Trump's Apologists
Selective thinking about the Rule of Law
CORRECTION: It’s John Yoo, not Woo.
John Yoo, the Heller Professor of Law at UC Berkeley, joins a long list of distinguished people who feel compassion for Trump. They're convinced the man's been horribly mistreated by our legal system.
I am not.
Yoo writes: "Trump surely would have paid for [Stormy’s] silence regardless of whether he was running for office (the test for determining what is a campaign expenditure)."
Really? That self-proclaimed tight wad would have forked over 150K in 2016 were he a private citizen just working on his next real estate deal? In that scenario, a Page Six Stormy headline in 2016 would have been reputation-enhancing for The Donald. He would have publicly denied it, of course, but privately relished the publicity. Why would a private citizen Trump, eight years ago, have paid off Stormy, Professor Yoo? To protect Melania. Yes, of course.

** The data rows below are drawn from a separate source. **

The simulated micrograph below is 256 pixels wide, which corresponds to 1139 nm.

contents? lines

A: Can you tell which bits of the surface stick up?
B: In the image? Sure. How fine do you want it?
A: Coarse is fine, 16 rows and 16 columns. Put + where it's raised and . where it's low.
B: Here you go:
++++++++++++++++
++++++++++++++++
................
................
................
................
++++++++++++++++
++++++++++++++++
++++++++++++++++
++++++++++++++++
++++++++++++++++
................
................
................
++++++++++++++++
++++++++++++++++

Yoo continues: "After this Trump trial, any city, county, or state prosecutor might be encouraged to prosecute any federal officer for conjured violations of a state’s criminal law or other patently partisan reasons. A state DA in upstate New York, for example, could prosecute former president Barack Obama for murder for having ordered a drone strike on al-Qaeda leaders that included an American from Buffalo."
Surely, that would have happened already were it anything other than a fantastical conjecture---a law professor dreaming up a hypothetical. There must have been some bad stuff (murder, even?) that any (or many?) of our first forty-four presidents did while on the job that could have led to a felony charge once they left office. Yet, nothing like that ever happened. Before Trump.
The simple explanation is that none of our previous presidents ever behaved like him. Sorry, but I’m not seeing the equivalence between Clinton having sex with Monica, lying about it and about Paula Jones…. and the following seven outlandish-likely-illegal things The Donald did while he had keys to the White House. I’m not going to name the Big Seven, because you all know what they are, and I don’t want to get sidetracked on whether the count is Twelve or Five.
Before Trump, the closest we've come to a president going to jail was the arrest of President Grant for speeding in his carriage down 13th Street in Washington in 1872.
Official conduct by a sitting president, Professor Yoo surely knows, as he authored the "torture memos" during Bush 2's administration---and as the Supreme Court will tell us at the end of June-—is immune from criminal liability. That’s a sensible result. Nothing that Trump has been indicted for, however, is official conduct. This, too, the Supreme Court will clarify in a couple of weeks. No, Obama will not be a defendant in federal court in Buffalo, Professor Yoo, for having ordered that hypothetical drone strike in Iraq, as that certainly would have been protected official conduct by the commander-in-chief.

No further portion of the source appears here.